We viewed it all from afar as the same Derrick Rose that had made basketball fun in Chicago again became that player once again this season. And on Wednesday night, we got to witness him do it in the city, in the arena and on the court where it all began.

And it was perfect.

In a game that featured an All-Star, recent No. 1 picks and budding young talents, Rose was the best player on the floor. The 30-year-old Rose, the same one who two years earlier was traded to New York, then signed a minimum deal in Cleveland, was traded after 16 games and was subsequently cut by the Utah Jazz before he ever played a minute, shined brightest.

He finished with a game-high 24 points on 11 of 19 shooting and had 8 assists and 3 rebounds in 38 minutes. And yet, those numbers didn’t even come close to doing his performance justice.

If it sounds cliché, it should: Wednesday night was vintage D-Rose.

From the moment Rose was introduced as “from Chicago” in the starting lineups, to the MVP chants that echoed throughout the United Center in the fourth quarter, the kid from Englewood who became a Bulls legend before our eyes returned home.

His performance created an atmosphere that felt like 2011 again. The crowd, littered with Simeon and No. 1 Bulls jerseys, cheered each time he reentered the game, there were audible oohs and aahs each time he made a quick cut, a jump-pass or a crossover and drive to the basket. For a night, Rose took us back to 2011 and created a new memory that felt so much like the old.

“It was great, man. I didn’t expect it to be like this,” Rose said after meeting postgame with more than 70 friends and family members who came to watch him play. “It’s overwhelming at some points, and you could tell the support is still here.”

Rose said he had butterflies when he arrived at the arena Wednesday but that they were gone by the time the game began. It wasn’t difficult to see that Rose wasn’t going to be fazed by the showering of love and support; he scored 10 points and handed out five assists in the opening quarter, accounting for 21 of Minnesota’s 29 points; the Bulls scored 18.

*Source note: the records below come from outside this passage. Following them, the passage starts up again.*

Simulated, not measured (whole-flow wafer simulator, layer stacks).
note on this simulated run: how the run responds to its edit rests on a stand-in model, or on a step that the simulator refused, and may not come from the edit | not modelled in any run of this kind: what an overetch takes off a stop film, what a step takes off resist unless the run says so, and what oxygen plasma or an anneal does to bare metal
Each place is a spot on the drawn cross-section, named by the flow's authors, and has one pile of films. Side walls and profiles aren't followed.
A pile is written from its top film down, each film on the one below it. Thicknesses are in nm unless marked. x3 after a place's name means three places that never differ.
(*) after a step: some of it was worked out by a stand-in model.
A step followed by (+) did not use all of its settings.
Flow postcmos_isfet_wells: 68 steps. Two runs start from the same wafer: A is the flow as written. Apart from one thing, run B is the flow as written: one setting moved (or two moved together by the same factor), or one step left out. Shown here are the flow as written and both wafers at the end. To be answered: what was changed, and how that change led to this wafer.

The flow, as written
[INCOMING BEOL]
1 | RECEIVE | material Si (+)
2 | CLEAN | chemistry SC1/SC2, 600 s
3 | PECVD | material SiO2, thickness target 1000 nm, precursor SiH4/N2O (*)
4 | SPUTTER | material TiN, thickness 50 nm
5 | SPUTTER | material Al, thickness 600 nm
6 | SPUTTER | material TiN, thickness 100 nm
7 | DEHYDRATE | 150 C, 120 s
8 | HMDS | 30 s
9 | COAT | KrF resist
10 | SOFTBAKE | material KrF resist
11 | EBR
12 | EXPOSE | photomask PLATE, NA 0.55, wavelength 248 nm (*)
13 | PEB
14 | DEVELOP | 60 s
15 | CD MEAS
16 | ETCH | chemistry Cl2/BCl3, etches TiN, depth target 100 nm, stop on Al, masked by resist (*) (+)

The game was never in question, though the Bulls did manage to cut the deficit to six midway through the second quarter. Then Rose found another burst, hitting a tough bank shot that began a 22-5 run to close out the quarter, giving the Timberwolves a 23-point halftime lead.

Rose cruised in the second half to the tune of eight points and three assists as the Timberwolves moved to 12-7 since trading Jimmy Butler. The former league MVP put the finishing touches on his vintage night with a driving layup that Kris Dunn fouled him on.

And as he stepped to the line, a familiar chorus of “M-V-P!” chants began from any of the 21,852 in attendance. Even Rose admitted he cracked a smile upon hearing the chants before calmly sinking the free throw.

“It made me reminisce about some of the old days and how grateful I was to be in that position at a young age and just trying to take all of it in,” He said. “With the year I’m having it was very special to come in here and play.”

It was a stark contrast from 2016, when Rose first arrived as a visitor in the United Center playing for the New York Knicks. He came alongside Joakim Noah, and the season was only five games old. Noah actually received a larger applause from the United Center crowd than did Rose, who finished with 15 points and 11 assists in an upset win over the Butler-led Bulls.

And yet this time felt like the first time. Just as Rose said afterward that he feels like he’s in his rookie season, rediscovering how to play, Wednesday felt like the first time seeing that Derrick Rose again. A leading candidate for Sixth Man of the Year, Rose was playing with the confidence and freedom that made him such a loving figure in his hometown for seven seasons. It felt like the real return.

“I think he’ll always be associated with the city and the organization,” Thibodeau said after the game. “There’s a lot of friends and family here for him. I think there’s a great appreciation for what he did…it says a lot about what he accomplished.”

Though Rose never added a seventh banner to the United Center rafters, he received a rightful hero’s welcome on Wednesday. He’s healthy: Rose has missed just three games before the new year, the fewest since his ACL surgeries. He’s happy: He met with family members, took photographs, shared hugs and laughs for nearly 30 minutes after the game. He’s good: Rose leads all point guards in 3-point field goal percentage and is averaging his most points per game since 2012 and effectively shooting the best mark of his career.

After the game Rose reflected more on his time in Chicago, telling reporters how his time here as a 22-year-old superstar made him grow up. That foundation, he said, was the building block for when he suffered injury after injury, saw the detractors and doubters multiply when it looked like his career was over, and get tossed around in trades for guys like Jerian Grant and Rodney Hood.

“It’s all about adapting and being resilient and just being myself,” he said. “I’m happy I didn’t change throughout this whole process. I remained myself, and there was a lot of people that jumped off the boat when I was going through things and I seen who they were and I know what’s fake love and what’s real love.”

Wednesday night he got real love from the fans who had been there since the start.

The Timberwolves wore their Prince-inspired purple City Edition uniforms on Wednesday. But Rose was wearing Chicago on his sleeve from the opening tip.

He’s only just beginning the rest of his career, but for one night in Chicago he took everybody back to 2011 for one more gravity-defying ride.

“The big thing with Derrick is I think he’s on his way again,” Thibodeau said. “Every story has a beginning, a middle and an end and I think his end is going to be great.”